The staff at Fishwrench.com is safety focused. Not to the level the Jeff Burton is whiney about being safety focused, but we are committed to ensuring all of our fishing friends have safe and enjoyable fishing trips. This is why as a public service to our readers, Fishwrench.com offers the following tips to help you avoid the stigma and bad karma of boating and drinking.

First and foremost, we at Fishwrench.com do not condone drinking and boating. Drinking and fishing - now that is something entirely different. You see, cruising across your favorite fishing lake at 70MPH holding a Miller High Life in your hand is the first step toward trouble. Catch one wake the wrong way and you're going to spill. Instead, wait until you've reached the fishing hole to crack that cold frosty brew. The same goes for your passenger(s). Nothing chaps my hide more than beer stains in my marine carpet. If you can't keep contol of the beer, don't open the beer. And once you do crank into that can of bubbly ale, don't drink it in the boat. How? Read on...

As mentioned earlier, we at Fishwrench do not condone the drinking of alcoholic beverages in the boat. Instead, crack and enjoy your favorite brew while leaning slightly over the side of the vessel. This will, again, help avoid nasty beer stains in the Triton, Skeeter, or Ranger, or whatever your preferred bassin' medium may be. By leaning over the boat, spills will hit the lake instead of your fancy new marine carpet, dash, or fishing equipment. You can relax knowing your beer hit the water below, and that ultimately you're just going to whiz it into the lake anyway. You just got it there a little bit ahead of its time. And speaking of whizzing in the lake...

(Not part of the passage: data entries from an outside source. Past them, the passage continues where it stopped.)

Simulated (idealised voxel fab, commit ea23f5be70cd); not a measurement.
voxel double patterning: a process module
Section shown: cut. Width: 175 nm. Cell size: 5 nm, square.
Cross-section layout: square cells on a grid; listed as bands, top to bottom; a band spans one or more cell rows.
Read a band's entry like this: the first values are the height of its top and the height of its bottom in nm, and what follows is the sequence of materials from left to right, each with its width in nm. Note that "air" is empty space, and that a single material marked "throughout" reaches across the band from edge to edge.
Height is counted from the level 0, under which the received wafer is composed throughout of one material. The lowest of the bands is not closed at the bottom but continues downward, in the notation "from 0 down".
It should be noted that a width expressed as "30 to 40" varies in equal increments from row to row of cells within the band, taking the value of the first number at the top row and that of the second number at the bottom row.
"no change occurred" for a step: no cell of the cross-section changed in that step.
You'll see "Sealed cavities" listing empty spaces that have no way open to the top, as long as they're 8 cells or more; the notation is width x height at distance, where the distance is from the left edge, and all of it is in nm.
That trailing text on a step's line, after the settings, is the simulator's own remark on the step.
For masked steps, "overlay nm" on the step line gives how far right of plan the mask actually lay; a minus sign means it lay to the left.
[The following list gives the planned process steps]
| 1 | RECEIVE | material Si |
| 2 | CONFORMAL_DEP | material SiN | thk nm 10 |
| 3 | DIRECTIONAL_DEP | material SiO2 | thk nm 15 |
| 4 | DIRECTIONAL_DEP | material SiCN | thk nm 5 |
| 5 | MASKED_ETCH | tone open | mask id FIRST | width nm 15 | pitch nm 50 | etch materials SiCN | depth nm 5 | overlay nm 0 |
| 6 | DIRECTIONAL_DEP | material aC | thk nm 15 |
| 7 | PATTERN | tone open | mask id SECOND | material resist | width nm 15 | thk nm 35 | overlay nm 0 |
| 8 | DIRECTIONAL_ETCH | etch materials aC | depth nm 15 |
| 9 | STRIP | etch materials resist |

"Breaking the seal": This is one of the most important rules to remember when you're not drinking and boating and/or not drinking in the boat. After enjoying a few of those delightfully filling barley sodas, Mother Nature is going to coming knocking at your kidney door. RESIST THAT URGE! Do not break the seal. The world's apocalypse begins when the Son breaks the first seal. It's all down hill from there - nothing can stop that ball from rolling. The same holds true for beer pees. Once you've broken the seal, all hell breaks loose. You'll be looking for your favorite lay-down to tinkle in, and you'll be doing it more than my fishing buddies tangle their lines. There's nothing worse than screwing up your favorite casting spot by urinating in it. For the love of fishing, try to wait until you get to shore. If you can't, the middle of the lake is your best defense. Pee where fish are not.

Being safety conscience is important step for all of us to take. It will ensure years of fishing enjoyment to come for all who partake. By waiting until you've reached the fishing hole to crack a beer, leaning over the side of the boat with your favorite brew, and resisting the urge to break the seal, you too can reap the benefits of a good fishing buzz without the stigma of boating and drinking.

I'm Bob Wood, and you are now Fishwrench wiser.